I assert that there is a not insignificant number of White voters who, given the choice, would prefer a White candidate primarily because he/she is White .
This group would form a core constituency for many candidates.
However, it's perfectly natural and reasonable that you give your own some benefit of the doubt, whatever "your own" means to you. Hopefully, cultural identification shouldn't trump issues in picking candidates, but it's totally reasonable to favor your own a bit.
.jpg?t=20120527181101)





Article comments
1 - andy marsh
P6 - considering that I've been reading the Keyes thread, I'm looking forward to see where this one goes! Personally, I pick issues.
2 - Jason Koulouras
I think it is unfortunate and misguided for someone's vote to be influenced in any way shape or form by race or gender. People need to focus on issues and potential outcomes not surface differences
Cheers
Jason
3 - P6
Unfortunate, misguided...but true?
4 - RJ
"I assert that there is a not insignificant number of White voters who, given the choice, would prefer a White candidate primarily because he/she is White."
Of course. And the same goes for black voters and black candidates, and Hispanic voters and Hispanic candidates...
It's human nature, for better or for worse, to identify with those who are more like you.
5 - P6
RJ:
I got two white guys—three now—to back up my assertion.
How many Black guys you got backing you on ANYTHING?
How about Hispanic folks? Got any of them?
6 - P6
By the way:
Human nature does NOI determine what characteristics you use to decide who is "more like you."
Pretty sad to settle on mere cosmetics.
7 - P6
The typo (NOI vs NOT) is amusing.
8 - andy marsh
P6 - You say it's not human nature, wouldn't that be a true statement only for a truly informed voter? I believe that there are probably to many voters that vote only based on looks or skin color. Sort of like the person that picks football teams in the pool based on the color of the uniforms!
9 - P6
Natural for unthinking people?
First of all, it's not human nature to use cosmetics as a defining characteristic. We do so for historical reasons and voting, as a subset of what we do for historical reasons, falls right in there.
It is not natural. It is very, very contingent.
This is not rational or reasoned behavior. It is patterned behavior, which many confuse with logic because logic is also patterned behavior.
10 - Yensid
Yeah, color means nothing to me. I would vote for a black man in a heartbeat if he was the right man. Go Barak Obama!!!
11 - Hal Pawluk
RJ is right in #4 - it is human nature.
But it's not a black-and-white issue (is that a pun?).
The tendency exists, and a candidate who belongs to a particular group will likely get more attention - and more unearned votes - from his group, but the entire group will not vote for him.
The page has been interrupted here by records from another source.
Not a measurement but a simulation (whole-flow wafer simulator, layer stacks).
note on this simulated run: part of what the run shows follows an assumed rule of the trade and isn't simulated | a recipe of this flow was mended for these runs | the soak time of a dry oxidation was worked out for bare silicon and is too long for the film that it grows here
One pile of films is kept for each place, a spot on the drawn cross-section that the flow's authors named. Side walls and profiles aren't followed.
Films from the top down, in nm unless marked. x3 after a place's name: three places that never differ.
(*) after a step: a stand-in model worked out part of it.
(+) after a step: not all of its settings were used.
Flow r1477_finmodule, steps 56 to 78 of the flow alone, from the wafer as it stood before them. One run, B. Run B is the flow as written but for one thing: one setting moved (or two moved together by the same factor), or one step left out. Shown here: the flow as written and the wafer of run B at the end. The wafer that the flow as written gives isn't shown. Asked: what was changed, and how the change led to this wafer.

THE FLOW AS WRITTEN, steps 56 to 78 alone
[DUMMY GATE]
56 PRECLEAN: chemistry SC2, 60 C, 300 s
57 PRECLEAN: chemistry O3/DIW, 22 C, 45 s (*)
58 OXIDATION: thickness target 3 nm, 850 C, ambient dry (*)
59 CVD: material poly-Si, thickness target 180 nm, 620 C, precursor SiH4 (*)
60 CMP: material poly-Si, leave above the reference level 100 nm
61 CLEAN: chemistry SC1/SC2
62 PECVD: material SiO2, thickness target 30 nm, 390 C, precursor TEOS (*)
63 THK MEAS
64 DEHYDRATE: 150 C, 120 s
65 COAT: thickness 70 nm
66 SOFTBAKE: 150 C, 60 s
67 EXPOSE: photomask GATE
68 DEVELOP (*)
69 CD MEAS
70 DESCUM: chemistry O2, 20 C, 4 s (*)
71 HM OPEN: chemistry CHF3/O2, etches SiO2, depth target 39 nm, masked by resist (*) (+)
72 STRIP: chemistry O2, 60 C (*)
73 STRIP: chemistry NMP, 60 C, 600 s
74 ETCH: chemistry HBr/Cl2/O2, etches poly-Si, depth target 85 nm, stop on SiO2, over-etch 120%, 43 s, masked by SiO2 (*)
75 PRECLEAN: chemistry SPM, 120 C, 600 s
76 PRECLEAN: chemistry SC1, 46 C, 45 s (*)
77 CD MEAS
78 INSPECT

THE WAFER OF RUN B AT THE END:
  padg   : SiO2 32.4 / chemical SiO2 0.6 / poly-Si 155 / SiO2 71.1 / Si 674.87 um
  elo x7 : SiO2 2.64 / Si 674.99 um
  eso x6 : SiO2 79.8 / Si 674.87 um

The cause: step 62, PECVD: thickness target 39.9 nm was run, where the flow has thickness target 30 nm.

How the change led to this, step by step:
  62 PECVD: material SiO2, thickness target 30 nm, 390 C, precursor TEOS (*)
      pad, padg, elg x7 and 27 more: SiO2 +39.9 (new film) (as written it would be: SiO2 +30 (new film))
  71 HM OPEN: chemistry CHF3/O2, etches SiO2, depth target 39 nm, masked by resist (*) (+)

In my district, for instance, my House Representative is white guy Richard Dreier but I'd prefer a green Martian any day.
12 - boomcrashbaby
When two candidates run against each other, even for the same party nomination, they never have 100% exact ideologies, so there will always be one I prefer over the other based on that.
Assuming the hypthetical situation of two candidates running beside each other, with EXACTLY the same platform, and one being (openly) gay and one being straight - if it was a conservative platform on civil rights, I would vote for the straight person. If it were a progressive platform on civil rights, I would vote for the gay person. That is the only way I can think of that orientation would matter, and again it is a situation that could never occur.
The reason I would vote that way would be cultural identification. A conservative platform is always harmful to minority groups civil rights. Always. And I would not support a member of a minority group who promotes a false ideology. i.e. an ideology that punishes for not adhering to 'values' that the candidate does not adhere to either.
For the progressive situation, where the candidates were pro-gay rights, I would go for the gay person, again for cultural identifcation. If the platforms were the same, then I would go on the assumption that the gay candidate has a better understanding of the discrimination and violence that I have faced in my life. The straight candidate could only read about it.
Such a situation would never happen for me though.
13 - RJ
"A conservative platform is always harmful to minority groups civil rights."
I strongly dispute that, but the rest of your comment was enlightening...
14 - RJ
"In my district, for instance, my House Representative is white guy Richard Dreier but I'd prefer a green Martian any day."
Heh...
So you'd support an illegal alien for Congress? :)
15 - Hashim
why is it misguided? Someone who has the same background as me tends to have the smae sensibilities and concerns. That's what makes race a huge factor.